I am getting a special character - '„' in our source files. we are using the following sed command to replace the '„' character to '&' using the below command line but the operation isn't successful.

cat File.txt | sed 's/\x2\xE1/&/g' > File_New.txt

HEX CODE for „ is #x201E;

CodePudding user response:

I think perl is far superior than sed at working with Unicode text (Assuming here that your file is encoded using UTF-8):

$ cat input.txt
foo „ bar
$ perl -CSD -pe 's/\N{U 201E}/&/g' input.txt
foo & bar

(-CSD tells perl that standard input/output/error and all opened files are using UTF-8)

But (with the appropriate locale) you can use sed and a shell like bash that implements ANSI-C quoting to generate the character:

$ sed 's/'$'\u201E''/\&/g' input.txt
foo & bar

or just including the codepoint's UTF-8 bytes directly instead of using an escape sequence will typically work too:

$ sed 's/„/\&/g' input.txt
foo & bar

Some versions of sed, like the GNU one, support \xHH to represent a byte with the given hexadecimal value, but the Unicode codepoint U 201E is not encoded with those bytes in UTF-8; instead it's the three byte sequence E2 80 9E

$ sed 's/\xE2\x80\x9E/\&/g' input.txt
foo & bar

All the sed examples escape the & in the replacement because without the backslash before it, & is replaced by the matched text, leaving you right back where you started from.

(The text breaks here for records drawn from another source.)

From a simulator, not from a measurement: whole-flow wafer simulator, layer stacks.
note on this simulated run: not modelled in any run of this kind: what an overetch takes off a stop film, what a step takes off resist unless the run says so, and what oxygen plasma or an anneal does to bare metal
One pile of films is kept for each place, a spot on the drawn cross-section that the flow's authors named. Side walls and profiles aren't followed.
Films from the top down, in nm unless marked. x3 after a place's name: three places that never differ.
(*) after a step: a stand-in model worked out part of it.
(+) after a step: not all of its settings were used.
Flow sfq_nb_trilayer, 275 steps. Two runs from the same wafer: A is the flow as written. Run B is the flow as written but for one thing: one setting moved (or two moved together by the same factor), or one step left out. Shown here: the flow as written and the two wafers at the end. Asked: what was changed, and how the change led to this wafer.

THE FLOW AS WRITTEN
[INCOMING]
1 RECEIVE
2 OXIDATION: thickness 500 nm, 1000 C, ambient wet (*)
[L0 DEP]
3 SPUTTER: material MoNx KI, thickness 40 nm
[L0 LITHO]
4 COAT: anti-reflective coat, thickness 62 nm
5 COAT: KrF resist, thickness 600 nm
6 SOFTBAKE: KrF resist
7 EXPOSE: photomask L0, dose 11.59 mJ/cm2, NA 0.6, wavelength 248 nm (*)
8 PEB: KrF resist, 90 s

CodePudding user response:

With a recent GNU sed:

$ printf '\u201E\n' | hd

00000000  e2 80 9e 0a                                       |....|
00000004

$ printf 'a\u201Eb\n' | LC_ALL=C sed 's/\xe2\x80\x9e/\&/g'
a&b

Documentation: info sed -n 'Locale Considerations'

Since & is a meta character in the replacement section of sed's s command it must be escaped.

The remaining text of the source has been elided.